The KUKSA.val server aims to provide a consistent view of all signals inside a vehicle. The data model follows the COVESA Vehicle Signal Specification while the data is accessed using a variant of the W3C VISS protocol.

The following picture shows the basic system architecture:

Basic architecture

The KUKSA.val server runs on a vehicle computer with a given VSS model, the model is populated and updated by data feeder components. A data feeder might get its information directly fom a sensor, from the vehicle busses, or from lower parts of the software stack.

KUKSA clients (feeders & applications) are using the VISS protocol to talk to KUKSA.val. Transport layer security is provided by TLS. JWT tokens are used to enforce access rights on a signal level, so that each client only has read and write access to a well defined subset of the VSS model.

Data Feeders

Components providing data for leaves in the VSS tree are called data feeders. Technically they are just normal KUKSA.val clients. Usually a feeder will gather some data from a vehicle using any kind of standard or proprietary protocol, convert its representation the one mandated by VSS and set the VSS signal using the VISS protocol.
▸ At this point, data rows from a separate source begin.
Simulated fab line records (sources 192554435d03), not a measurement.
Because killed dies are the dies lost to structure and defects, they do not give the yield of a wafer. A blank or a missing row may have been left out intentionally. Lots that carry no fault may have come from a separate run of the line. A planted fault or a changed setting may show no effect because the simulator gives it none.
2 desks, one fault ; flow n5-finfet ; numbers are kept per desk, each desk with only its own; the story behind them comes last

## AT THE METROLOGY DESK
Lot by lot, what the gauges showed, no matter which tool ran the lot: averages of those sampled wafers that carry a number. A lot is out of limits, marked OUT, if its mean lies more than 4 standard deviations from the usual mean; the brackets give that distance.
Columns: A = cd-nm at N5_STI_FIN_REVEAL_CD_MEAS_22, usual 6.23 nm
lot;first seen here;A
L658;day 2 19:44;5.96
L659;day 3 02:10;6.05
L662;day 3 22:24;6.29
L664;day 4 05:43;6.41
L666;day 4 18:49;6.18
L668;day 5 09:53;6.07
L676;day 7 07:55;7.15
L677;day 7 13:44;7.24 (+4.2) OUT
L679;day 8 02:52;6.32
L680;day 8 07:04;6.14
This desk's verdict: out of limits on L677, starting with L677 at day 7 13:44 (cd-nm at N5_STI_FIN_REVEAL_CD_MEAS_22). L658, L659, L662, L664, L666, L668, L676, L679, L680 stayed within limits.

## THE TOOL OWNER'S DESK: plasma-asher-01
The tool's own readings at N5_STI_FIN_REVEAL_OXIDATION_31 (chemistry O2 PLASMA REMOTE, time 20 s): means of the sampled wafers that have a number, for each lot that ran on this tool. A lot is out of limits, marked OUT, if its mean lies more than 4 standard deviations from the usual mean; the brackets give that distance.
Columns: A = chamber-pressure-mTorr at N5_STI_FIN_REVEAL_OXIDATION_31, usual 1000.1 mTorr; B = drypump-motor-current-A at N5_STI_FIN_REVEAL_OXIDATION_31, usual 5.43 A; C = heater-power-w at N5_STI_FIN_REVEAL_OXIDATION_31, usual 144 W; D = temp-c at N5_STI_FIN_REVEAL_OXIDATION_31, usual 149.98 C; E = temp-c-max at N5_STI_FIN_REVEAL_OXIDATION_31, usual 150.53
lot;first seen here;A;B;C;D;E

The following picture shows different kinds of possible KUKSA.val feeders

Feeder options

We assume running KUKSA.val on a vehicle computer. Some signals might originate in an embedded ECU only connected via CAN (e.g. ECU 1). Published data is received by the vehicle computer and can be mapped to the VSS data model by a feeder. The DBC Feeder included in KUKSA.val allows mapping of data from a CAN bus based on a DBC description and some mapping rules.

Other ECUs with Ethernet connectivity might publish data as SOME/IP services. Following the pattern of the CAN feeder, a SOME/IP feeder mapping data to the VSS model can be created.

Some data might originate in the same compute unit running the KUKSA.val server. In this example we assume the Vehicle Computer runs an AUTOSAR Adaptive subsystem. In that case a feeder using the APIs of the underlying system can be created, without the need to parse a specific serialisation first (ara::com Feeder).

Finally, there may be other processor based platforms in a vehicle such as another vehicle computer, a domain, or zone controller or an infotainment system (VCU). These systems can feed data by interacting with the remote KUKSA.val server by using the VISS protocol directly.

Any feeder can make use of the KUKSA.val client library to interact with KUKSA.val using VISS.

Applications

Applications are accessing vehicle signals through KUKSA.val. The following figure shows common patterns:

Application patterns

A standard application ("Application)" will request data from KUKSA.val and "do something" with it. As simple example is gathering some signals and visualizing them. The node.red examples in KUKSA.val are an example of this pattern.

Often data needs to be made available in the cloud, or other vehicle-external system. Especially when connected via cellular networks, being hidden behind NATs or using dynamic IP addresses, the VISS pattern of contacting a VISS server is not a good fit. The common pattern is, that the vehicle pushes relevant data, using suitable IoT protocols and potentially dealing with buffering and connection loss. This is the "Cloud Adapter" pattern. An example is the KUKSA.val S3 uploader.

As a VSS data catalogue can contain signals of different abstraction levels, often higher level signals depend on lower level ones. Thus a KUKSA.val application might use data from some signals to calculate the value of of others (Signal Refinement). An example is, taking current battery voltage and other low level signals from the battery system to calculate a state-of-charge and pushing it back. Another service might use state of-charge, system and ambient temperature to calculate remaining range.

Any application can make use of the KUKSA.val client library to interact with KUKSA.val using VISS.

Where to deploy KUKSA.val in a vehicle

The idea behind VSS and KUKSA.val is, to provide a single entry point to all vehicle data. As in a real vehicle data is distributed and not all domains need access to all data you might opt to run several servers, each providing a subset of all vehicle data. This can also increase resiliency of the system and allows to separate safety domains.

What is considered a suitable deployment is very much dependent on the vehicle architecture and the scope of data managed in VSS.

The following figure shows possible patterns:

Deployment patterns

We assume the primary vehicle computer contains the fully populated VSS model for that vehicle. That is the simplest deployment and expected in simple vehicles, that might only have one computer able to run KUKSA.val and protocols such as VISS.

In a redundancy scenario there may be a backup vehicle computer with a KUKSA.val server instance that is kept in sync, so that in case of a failover, the last known data is available for all VSS data points. We assume an optimized VSS Sync component to be used that might deal with one-way or two-way syncs. Currently KUKSA.val does not include a sync mechanism.

A vehicle can have additional domain controllers such as the powertrain controller. The Powertrain controller can use VSS to manage internal data not relevant to other domains as well as accessing other VSS data relevant to powertrain functionality provided by the central vehicle computer.

The Infotainment/Displays example extends this pattern, where the system subscribes needed data from the central Vehicle Computer (e.g. data that needs to be visualized), but also feeds data back to main VSS model (e.g. if a driver sets charge limits in the UI).